A recent item caught my eye. Children south of the border were consulted about the qualities they valued in teachers when new appointments were being made. Some of their comments referred to the physical appearance of staff: they wanted them to be stylish and smart.
However, one pupil, whose preference did not meet with official approval, ventured the opinion: "I'd like a new headteacher to be bonkers."
From the perspective of children, a headteacher who behaved irrationally and unpredictably would certainly be much more fun than one who possessed all the usual worthy, but dull, characteristics recommended in the literature on leadership.
It occurs to me at this point that some readers may claim they know of heads already in post who meet the "bonkers" criteria. However, I do not think it would be wise of me to go down that particular road - for fear of litigation.
Instead, let me retreat to the safer territory of fiction. I have been reading the latest novel by Christopher Brookmyre, A Tale Etched in Blood and Hard Black Pencil. One of the characters is a primary headteacher, Mr Monahan, not so affectionately known as Momo, who inspires fear in the younger children and contempt in the older. He is variously described as "a strange old man", "mental" and "an eejit".
There are some marvellously comic scenes in which Momo's towering rages are punctured by the capacity of the children to deflate adult pomposity through perfectly timed rudeness. Momo has a strange way of walking and one of the pupils, who has moved on to secondary school, reflects that the only thing he taught them was "Advanced Pensioner Carriageway Perambulation".
Few of the teachers in the book are presented in an attractive light and one interpretation is that there is something about schools and teaching that pushes us all in the direction of mild, moderate or extreme derangement. We become obsessed with order and routine, to the point where we can get minor episodes entirely out of proportion, making a Hollywood production out of things that do not merit much attention.
Then there is the power dimension. We are used to exercising authority and the dividing line between legitimate control, oppressive authoritarianism and sheer megalomania can be fine.
Again, teachers generally talk a great deal and those of us in the profession run the risking of coming to like the sound of our own voices rather too much. Linked to this is the perception that some teachers are inclined to develop a bossy "know-all" personality which makes us poor listeners.
One of the youngsters in Brookmyre's book says of teachers: "When you're trying to tell them something, they don't listen, they don't pay attention; either that or they only hear what suits them. And that's why they don't have a clue what really goes on at school."
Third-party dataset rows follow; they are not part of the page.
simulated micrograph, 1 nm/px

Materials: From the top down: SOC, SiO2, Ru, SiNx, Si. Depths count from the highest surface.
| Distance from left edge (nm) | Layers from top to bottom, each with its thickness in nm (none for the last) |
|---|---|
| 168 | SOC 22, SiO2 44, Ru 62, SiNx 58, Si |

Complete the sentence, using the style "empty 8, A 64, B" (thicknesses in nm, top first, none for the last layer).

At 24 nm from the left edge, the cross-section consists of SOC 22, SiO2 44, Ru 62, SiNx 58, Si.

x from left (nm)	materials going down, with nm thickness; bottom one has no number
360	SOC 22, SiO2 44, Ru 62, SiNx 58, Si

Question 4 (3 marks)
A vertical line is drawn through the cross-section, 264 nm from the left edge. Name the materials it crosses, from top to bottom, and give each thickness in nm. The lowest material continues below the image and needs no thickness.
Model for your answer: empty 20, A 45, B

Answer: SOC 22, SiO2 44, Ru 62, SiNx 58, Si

The portrayal of pupil subcultures, which the teachers do not understand and cannot penetrate, is one of the most interesting features of the novel, enhanced by Brookmyre's wonderful ear for west of Scotland street language.
A former colleague of mine actually taught Christopher Brookmyre when he was at primary school. She tells me he was a quiet and diligent lad. I hold her personally responsible for turning him into a creative subversive of the kind we need more of in Scotland. Keep up the good work, Anne.
Walter Humes is research professor in education at Paisley University.